Our Decent Compiler^™ has removed all the lexical closure machinery and turned the calls to the continuations into direct code. This code has all the features we desire: there is no special “key not found” value to screw up our types, there is no redundant branch: the (null entries) test directly branches into the appropriate handling code, we do not allocate closures, and the variables that would have been closed over are now directly apparent in the frame.

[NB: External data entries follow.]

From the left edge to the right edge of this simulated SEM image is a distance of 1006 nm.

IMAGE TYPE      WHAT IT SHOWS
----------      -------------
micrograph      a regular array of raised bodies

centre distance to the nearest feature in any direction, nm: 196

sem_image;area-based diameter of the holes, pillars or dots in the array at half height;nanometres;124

It's a bit vacuous to observe that an inlined function performs better. Of course it does. At the very least you avoid a procedure call. But if you inline a continuation passing style function, any Decent Compiler^™ will go to town and optimize away the continuation overhead. It's an unexpected bonus.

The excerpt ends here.